For weeks, rumours have been circling The Block that a cheating scandal was on its way.
Hints were dropped that some teams might have been getting more help than they should, that rules were being ignored or that that some might even be blatantly copying others.
But exactly what had happened remained a mystery – until last week’s judging of the master bedrooms, where Sydney twins Josh and Luke had a surprise victory, and Perth All Stars Ronnie and Georgia finally dropped the bomb.
“Josh and Luke won,” Ronnie said of twins’ first victory of the season.
“It helps to cheat!”
As Georgia pleaded, “Don’t go there! Don’t go there!” Ronnie went on the attack, claiming the brothers had somehow obtained a copy of The Block’s production schedule and had known what rooms were coming up and when challenge days were planned.
“They’ve known from day one!” he said. “I know [that] for a fact.”
And having that knowledge, Ronnie, 45, tells TV WEEK, would give any contestant a clear advantage.

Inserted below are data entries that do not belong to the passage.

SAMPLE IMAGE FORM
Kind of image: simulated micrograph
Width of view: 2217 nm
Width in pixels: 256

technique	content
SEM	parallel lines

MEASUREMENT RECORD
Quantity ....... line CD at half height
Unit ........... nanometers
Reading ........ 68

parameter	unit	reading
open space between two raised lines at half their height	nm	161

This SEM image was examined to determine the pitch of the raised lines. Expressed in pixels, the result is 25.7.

“It makes it an unfair competition,” he says. “For 12 weeks, you’re renovating rooms and trying to win money to do it.
“You need to win rooms to complete The Block to a really high standard, so by having a schedule, you can plan ahead. For example, if you know a bathroom week is coming up, you can speak to designers, to an architect, get ideas and order materials and trades.
“Knowing that someone had the full schedule… is just a complete p—take!”
Finding out whether Josh and Luke did cheat – or if perhaps another team might be behind the scandal and has been keeping a low profile – will play out over the rest of this week of The Block.
But the repercussions of Ronnie’s assertions blew up immediately.
“We had to ask ourselves, ‘How do we continue the show?” host Scott Cam, 58, tells TV WEEK.
“If we suspect someone has our production schedule, we have to change it to keep things fair… and that’s a serious undertaking.
“Changing two months worth of that schedule impacts deliveries of kitchens, laundries, cabinets, Gyprock, timber, roofing, everything. It was a logistical nightmare, but it had to be done.”
For the contestants, knowing that someone might have been cheating was equally troubling. It ripped apart friendships and sent tempers through the roof.
When the Blockheads call a body corporate this week to discuss an upcoming building problem, tensions quickly reach boiling point, until the teams degenerate into yelling abuse.
“You disgusting, ignorant, young piece of filth!” Mitch says to the twins when emotions erupt.
“You rude, rich, snob!” Josh fires back.
“It was disgusting!” Ronnie says. “The language, the behaviour – we couldn’t believe it. That was the moment where The Block completely divided.”
And still to come is what punishment The Block host Scott imposes on any team he believes has not abided by the rules of the competition.
“At the very least they should be stripped of any points and money they won,” Ronnie declares.
“Whether that’s severe enough or not, I don’t know,” Scott adds.
For any television series, the production schedule is the most important document there is. Worked out months before the cameras roll, it’s a complex breakdown of what resources, crew and budget need at every point of the project. So to change it mid-shoot is unthinkable.
But for Julian Cress, the executive producer of The Block, there was no other choice.
“There were whispers around the set in the first couple of weeks that somebody may have known which rooms were coming up,” Julian tells TV WEEK.
“We were all praying that wasn’t the case, because our production schedule is set months in advance and it’s extremely difficult to alter that schedule… it’s potentially disastrous.
“But we can’t have a situation where one, or maybe two, teams know the room-reveal schedule and the others don’t. That’s just simply unfair. There are two things on The Block that are more important than anything else: safety and fairness.
“Maintaining both those things is basically our job, so if somebody is gaining an unfair advantage, we have to move really quickly to make sure the game remains fair.”
The Block airs Monday to Wednesday, 7.30pm, and Sunday, 7pm, on Nine Network.